One well-known, round-faced antihero was among the first to publicly scorn them: When Charlie Brown went to buy a tree in the 1965 classic A Charlie Brown Christmas, Lucy bossed, "Get the biggest aluminum tree you can find... maybe painted pink." But Chuck couldn't find meaning in cold metal. Instead, he dragged home a sorry, bent fir.

In Manitowoc, Wisconsin, far from where the Peanuts gang lives, artists Julie Lindemann and John Shimon side with Lucy in embracing the artificial icons. "They are as beautiful as the greatest Modernist sculpture," says Lindemann about these shiny artifacts of the early 1960s. "They were so new. They carried this feeling of optimism, that humans could come up with better solutions than nature."

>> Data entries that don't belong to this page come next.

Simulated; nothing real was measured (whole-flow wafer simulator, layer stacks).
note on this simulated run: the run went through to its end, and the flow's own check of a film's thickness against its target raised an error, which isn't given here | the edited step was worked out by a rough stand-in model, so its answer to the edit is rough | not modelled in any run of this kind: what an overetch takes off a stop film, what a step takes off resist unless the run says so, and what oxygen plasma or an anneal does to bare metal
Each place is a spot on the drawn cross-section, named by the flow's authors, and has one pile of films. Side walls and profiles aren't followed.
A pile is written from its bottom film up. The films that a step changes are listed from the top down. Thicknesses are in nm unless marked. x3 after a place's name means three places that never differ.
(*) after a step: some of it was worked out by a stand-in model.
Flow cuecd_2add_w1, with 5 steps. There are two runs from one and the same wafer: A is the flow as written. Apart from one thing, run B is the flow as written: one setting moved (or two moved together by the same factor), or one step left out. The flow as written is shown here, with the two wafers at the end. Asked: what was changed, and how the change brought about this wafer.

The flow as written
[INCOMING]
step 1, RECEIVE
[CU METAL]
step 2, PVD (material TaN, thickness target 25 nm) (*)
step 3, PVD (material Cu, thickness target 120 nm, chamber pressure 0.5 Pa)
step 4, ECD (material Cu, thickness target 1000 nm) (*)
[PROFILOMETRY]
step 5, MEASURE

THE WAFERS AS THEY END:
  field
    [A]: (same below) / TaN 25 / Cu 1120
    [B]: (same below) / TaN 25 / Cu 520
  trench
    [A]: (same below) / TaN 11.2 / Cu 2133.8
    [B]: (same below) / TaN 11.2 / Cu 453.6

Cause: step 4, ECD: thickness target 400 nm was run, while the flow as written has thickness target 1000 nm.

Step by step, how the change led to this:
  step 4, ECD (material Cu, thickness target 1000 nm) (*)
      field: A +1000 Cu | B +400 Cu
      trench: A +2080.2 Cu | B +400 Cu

Whether aluminum is superior to fir for conveying the holiday spirit is debatable, but the artificial trees are certainly simpler in structure and design than the forest variety. "The tree engineers' concern was to manufacture these things in the cheapest, easiest way," says Shimon. "The straightforwardness ended up creating beautiful objects."

Lindemann and Shimon rediscovered the aluminum trees of their childhood when they moved to Manitowoc in 1989 and began seeing them at rummage sales and thrift stores. Says Shimon, "At some point it occurred to me that maybe if a person had enough of these to set them together in kind of a forest, it would be an interesting display." Since then, the collaborators have amassed almost 40 trees, ranging from one-foot-tall "seedlings" to majestic seven-footers, as well as many of the accompanying rotating color projectors.

"Oh my God, to experience these trees!" Lindemann exclaims. "It's 50-below outside, and you come downstairs with a glass of champagne, and the lights are going, and the trees are creaking. The coldness of the aluminum and the white space and the howling wind late at night are very hypnotic."

In December 1958, Tom Gannon, a sales manager for the Aluminum Specialty Company, returned home to Manitowoc from a Ben Franklin store in Chicago with news of a hand-built metal tree. The small industrial city known as the Aluminum Cookware Capital of the World rose to the challenge, and Aluminum Specialty had a model ready for the next Christmas season. Soon thereafter, the company perfected the Evergleam, its most successful artificial tree. (Though Gannon insists, "We never sold artificial trees. We sold permanent trees.")

The search for trees has led Lindemann and Shimon to some of the Aluminum Specialty employees who originally hand-tufted the metallic branches. "We went over to this woman's house to buy what might have been one of the earliest trees," Lindemann recalls, "and her mother [who used to work in the factory] was there, in her late eighties, hunched over in a chair. The sun was setting and they plugged the rotating light in, and the rest of the room was dark. This little old woman was telling us about making branches while the colored light twirled around."